Clip description
The first European settlers in Byron Bay cut the 1,000-year-old cedars. They then farmed, and fished out the whales before moving to a more environmentally friendly attitude.
This clip chosen to be PG
The first European settlers in Byron Bay cut the 1,000-year-old cedars. They then farmed, and fished out the whales before moving to a more environmentally friendly attitude.
This clip shows a series of black-and-white photographs intercut with archival black-and-white film footage, illustrating key historical changes in Byron Bay, on the northern coast of New South Wales, since European settlement. The narrator details the effects of the timber, pastoralist, sand-mining and whaling industries since 1840. Colour footage and a voice-over from an interview with Nick Shand, a local journalist, are blended with the photographs to convey Byron Bay’s transition from a working-class rural town to a community that attracted people seeking alternative lifestyles in the 1970s.
This clip starts approximately 36 minutes into the documentary.
The clip shows a series of black-and-white photographs intercut with archival film footage, illustrating key historical changes in Byron Bay since European settlement.

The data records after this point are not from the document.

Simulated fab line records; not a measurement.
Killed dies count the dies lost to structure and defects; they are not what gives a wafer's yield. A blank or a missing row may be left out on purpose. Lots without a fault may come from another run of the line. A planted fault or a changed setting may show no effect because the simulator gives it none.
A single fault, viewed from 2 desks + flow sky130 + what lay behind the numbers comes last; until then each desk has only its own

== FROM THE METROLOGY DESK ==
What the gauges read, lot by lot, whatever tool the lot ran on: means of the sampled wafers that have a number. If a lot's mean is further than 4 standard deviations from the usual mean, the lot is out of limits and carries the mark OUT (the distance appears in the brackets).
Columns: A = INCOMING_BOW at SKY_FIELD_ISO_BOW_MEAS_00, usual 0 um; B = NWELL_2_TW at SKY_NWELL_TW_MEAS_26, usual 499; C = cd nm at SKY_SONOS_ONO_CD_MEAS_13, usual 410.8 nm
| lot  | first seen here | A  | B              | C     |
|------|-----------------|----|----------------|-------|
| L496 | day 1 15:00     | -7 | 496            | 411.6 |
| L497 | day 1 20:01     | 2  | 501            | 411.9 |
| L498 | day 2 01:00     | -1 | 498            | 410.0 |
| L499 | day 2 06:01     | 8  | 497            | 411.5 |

Narrator The first settlers called it ‘The Big Scrub’. They came to cut the cedar. That was in the 1840s. Down went the 1,000-year-old trees. Down they went for 40 years. They called it ‘red gold’ and shipped it to England and the United States until there was none left. None! Then onto the denuded land they came – the next wave of white settlers. They built their slab huts and cleared the land for beef, butter and bananas. In 1889, their ships tied up at the new jetty connecting Byron and the produce of its hinterland to the outside world. After they built the jetty, they built the first pub: the Pier Hotel. The lighthouse was built in 1900 and Byron got its first council chambers in 1906.
A passenger ship steamed into the bay twice a week from Sydney. But in the eyes of the rest of the world, Byron was still a million miles away. The whole area expanded rapidly through the 1920s, and there were sawmills up every valley. Then came the sandminers, after the loggers and graziers, When the mineral sands ran out in the 1950s, new wealth had to be found.
We see film footage of whaling in Byron.
Narrator Byron survived by becoming a whaling town. After eight short years, the whales were gone and another human endeavour had killed the golden goose.
We see a series of black-and-white photos of a new hippie community, including photos of large ‘families’ and houses and community buildings being erected.
Narrator Then in the early ‘70s came a new tribe: people from the cities who came with the idea of living lightly on the land.
Interview with Nick Shand, a local journalist.
Nick Shand Um, I was 23 years old, I think, and uh, we had a young child and we wanted to go and live on the land, back to Mother Earth, live in a community, get away from the city, drop all those uh, all those values of uh, materialism and uh, consumerism, and uh get back to the natural life. We were hippies. We were drop-outs of the early ‘70s. And um, that’s what we did. We came to live in Mullumbimby. We were one of the first, uh, people there.
It was always a slow process building houses in those days, because of course, nobody had any money. But uh, as the community effort got behind individuals who were building their houses, and we had one work bee here and one work bee there, then, then as the houses got built, our energies turned into putting up community buildings.